AMD RDNA 3 Radeon Graphics Feature Chiplet Architecture

This is not a drill: Chiplets are coming to Radeon GPUs
AMD’s upcoming Navi 3x (RDNA 3) graphics are moving from 7nm down to a 5nm process, but these will be far more than an enhanced die shrink. Rather, this next chapter in the Radeon story could mark the biggest shift in modern 3D graphics acceleration – at least from an architectural standpoint. The reason? Chiplets. Yes, CHIPLETS in a gaming GPU.
We have, of course, grown accustomed to AMD’s chiplet approach to CPU architecture since the company introduced Ryzen processors five years ago, but multi-chip GPUs will be new territory. And it’s crazy to think that this radically different approach hasn’t just been announced for some time in the future, but is “expected to launch later this year” according to AMD.

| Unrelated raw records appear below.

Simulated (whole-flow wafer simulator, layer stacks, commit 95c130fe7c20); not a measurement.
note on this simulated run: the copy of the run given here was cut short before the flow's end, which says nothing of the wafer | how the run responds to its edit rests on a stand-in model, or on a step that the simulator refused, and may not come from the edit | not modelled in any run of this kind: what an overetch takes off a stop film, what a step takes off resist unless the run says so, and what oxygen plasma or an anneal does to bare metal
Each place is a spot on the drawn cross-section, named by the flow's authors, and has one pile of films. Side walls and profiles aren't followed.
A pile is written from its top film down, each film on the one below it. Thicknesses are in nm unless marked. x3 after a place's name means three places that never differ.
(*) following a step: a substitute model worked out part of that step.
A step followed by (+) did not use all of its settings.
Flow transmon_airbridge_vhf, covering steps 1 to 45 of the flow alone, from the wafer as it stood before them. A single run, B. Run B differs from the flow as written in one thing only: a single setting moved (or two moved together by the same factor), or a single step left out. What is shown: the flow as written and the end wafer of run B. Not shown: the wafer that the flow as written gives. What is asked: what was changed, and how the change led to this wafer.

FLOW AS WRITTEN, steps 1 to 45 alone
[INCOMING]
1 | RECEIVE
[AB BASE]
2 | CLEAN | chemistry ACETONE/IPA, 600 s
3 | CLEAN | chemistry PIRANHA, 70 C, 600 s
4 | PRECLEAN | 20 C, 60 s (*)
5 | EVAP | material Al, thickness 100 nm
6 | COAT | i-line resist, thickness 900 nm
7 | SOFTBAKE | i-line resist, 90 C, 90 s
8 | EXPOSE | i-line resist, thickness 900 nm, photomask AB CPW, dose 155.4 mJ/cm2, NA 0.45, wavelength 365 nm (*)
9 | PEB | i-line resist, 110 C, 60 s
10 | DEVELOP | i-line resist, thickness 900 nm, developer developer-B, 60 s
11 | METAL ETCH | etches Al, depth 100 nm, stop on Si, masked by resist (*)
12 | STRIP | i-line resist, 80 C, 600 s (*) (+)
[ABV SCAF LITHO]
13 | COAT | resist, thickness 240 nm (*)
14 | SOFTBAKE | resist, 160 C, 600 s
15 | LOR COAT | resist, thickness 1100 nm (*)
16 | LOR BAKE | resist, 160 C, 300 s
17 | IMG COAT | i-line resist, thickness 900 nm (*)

As shown on the above slide, AMD will be bringing a re-architected Compute Unit and pipeline enhancements to RDNA 3 graphics, plus a “next-gen” Infinity Cache, in addition to the headlining move to a chiplet approach rather than a large monolithic die. AMD claims that these improvements, along with the move to a 5nm process, have the potential to boost efficiency by greater than 50% over RDNA 2.
As to the overall roadmap, AMD showed a slide indicating that after the upcoming RDNA 3 (“Navi 3x”) products at 5nm, the next generation RDNA 4 (“Navi 4x”) will be on an “advanced node”, though it was not revealed whether this will be an enhanced 5nm or a smaller process tech.